When I was in France a few years ago I didn't go to the Louvre--it just seemed like it would be so crowded. In retrospect, that sounds like a pretty lame excuse!

Date: 2009-11-13 05:43 am (UTC)
From: [identity profile] alexpgp.livejournal.com
Well, I remember - years back - the King Tut exhibit visited New York and if you wanted in, you actually had to buy a ticket in advance that was good only on a certain day at a certain time. Naturally, the organizers were trying to maximize attendance without overcrowding the exhibit hall, though when our turn came, I felt there were too many people in there with us.

Cheers...

Date: 2009-11-14 08:44 pm (UTC)
From: [identity profile] furzicle.livejournal.com
I remember seeing the King Tut exhibit when it came to LA. There must have been some aggressive marketing! I'm thinking it was back in the sixties. Does this sound about right?

Date: 2009-11-15 12:28 am (UTC)
From: [identity profile] alexpgp.livejournal.com
I guessed 1978 before Googling, and was a year off (1979). Apparently, Tut's coming back next year, too, but won't be stopping at the Metropolitan Museum of Art... something to do with money, or something.

Cheers...

Date: 2009-11-13 10:23 am (UTC)
From: [identity profile] baxaphobia.livejournal.com
Beautifully written. I have see Degas' ballerina and I am so happy to have done so. I couldn't see the detail but I could see the general outline and it was beautiful!

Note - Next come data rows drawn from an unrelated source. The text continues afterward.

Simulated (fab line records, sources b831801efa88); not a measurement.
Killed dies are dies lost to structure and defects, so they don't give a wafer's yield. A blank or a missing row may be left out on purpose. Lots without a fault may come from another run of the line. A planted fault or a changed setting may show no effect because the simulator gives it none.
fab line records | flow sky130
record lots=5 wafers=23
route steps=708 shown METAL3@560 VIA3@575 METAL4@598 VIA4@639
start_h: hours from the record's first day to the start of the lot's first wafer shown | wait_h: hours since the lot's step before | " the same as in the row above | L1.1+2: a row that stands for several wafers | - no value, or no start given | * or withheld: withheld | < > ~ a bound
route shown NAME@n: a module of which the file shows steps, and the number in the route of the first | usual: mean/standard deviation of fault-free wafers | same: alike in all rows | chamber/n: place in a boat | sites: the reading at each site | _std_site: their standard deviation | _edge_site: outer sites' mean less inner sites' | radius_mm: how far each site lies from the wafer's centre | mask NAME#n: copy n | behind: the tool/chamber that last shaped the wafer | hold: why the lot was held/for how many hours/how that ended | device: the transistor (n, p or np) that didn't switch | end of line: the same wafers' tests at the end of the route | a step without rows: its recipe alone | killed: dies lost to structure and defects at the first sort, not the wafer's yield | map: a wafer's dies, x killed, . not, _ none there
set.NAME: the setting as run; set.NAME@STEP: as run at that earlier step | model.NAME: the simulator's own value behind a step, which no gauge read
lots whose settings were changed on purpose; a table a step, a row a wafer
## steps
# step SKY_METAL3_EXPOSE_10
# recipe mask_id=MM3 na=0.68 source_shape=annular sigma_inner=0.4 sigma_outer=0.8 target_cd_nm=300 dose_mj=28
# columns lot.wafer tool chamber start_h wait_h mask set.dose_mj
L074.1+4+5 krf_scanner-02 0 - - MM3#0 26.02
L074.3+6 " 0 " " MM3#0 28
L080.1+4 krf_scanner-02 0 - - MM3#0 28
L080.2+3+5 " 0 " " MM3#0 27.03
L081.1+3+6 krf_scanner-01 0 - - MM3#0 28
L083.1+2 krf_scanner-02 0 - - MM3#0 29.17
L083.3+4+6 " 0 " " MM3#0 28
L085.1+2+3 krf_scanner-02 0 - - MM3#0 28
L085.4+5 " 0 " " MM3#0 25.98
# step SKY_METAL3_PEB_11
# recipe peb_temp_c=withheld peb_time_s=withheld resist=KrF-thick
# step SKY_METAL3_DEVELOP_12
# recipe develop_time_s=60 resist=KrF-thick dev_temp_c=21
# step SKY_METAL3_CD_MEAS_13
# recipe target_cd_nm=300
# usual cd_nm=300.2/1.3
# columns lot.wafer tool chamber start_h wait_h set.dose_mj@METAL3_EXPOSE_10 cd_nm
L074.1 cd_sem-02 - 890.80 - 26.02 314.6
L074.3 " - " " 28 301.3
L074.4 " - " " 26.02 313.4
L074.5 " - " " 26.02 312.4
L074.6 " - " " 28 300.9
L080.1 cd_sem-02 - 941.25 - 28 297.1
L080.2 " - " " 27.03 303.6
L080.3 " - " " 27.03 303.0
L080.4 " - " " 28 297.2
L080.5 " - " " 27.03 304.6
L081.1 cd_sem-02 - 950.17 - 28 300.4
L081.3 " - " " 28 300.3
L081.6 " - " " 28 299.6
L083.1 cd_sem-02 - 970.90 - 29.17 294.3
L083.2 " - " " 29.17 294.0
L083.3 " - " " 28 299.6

Date: 2009-11-13 06:42 pm (UTC)
From: [identity profile] alexpgp.livejournal.com
Thanks for the compliment!

Cheers...

Date: 2009-11-13 09:44 pm (UTC)
finding_helena: Girl staring off into the distance. Text from "River of Dreams" by Billy Joel (Default)
From: [personal profile] finding_helena
I really liked this. I don't think I could pull off writing about being awed by something visual. It would come off as telling, not showing. But you really bring us into the moment with you.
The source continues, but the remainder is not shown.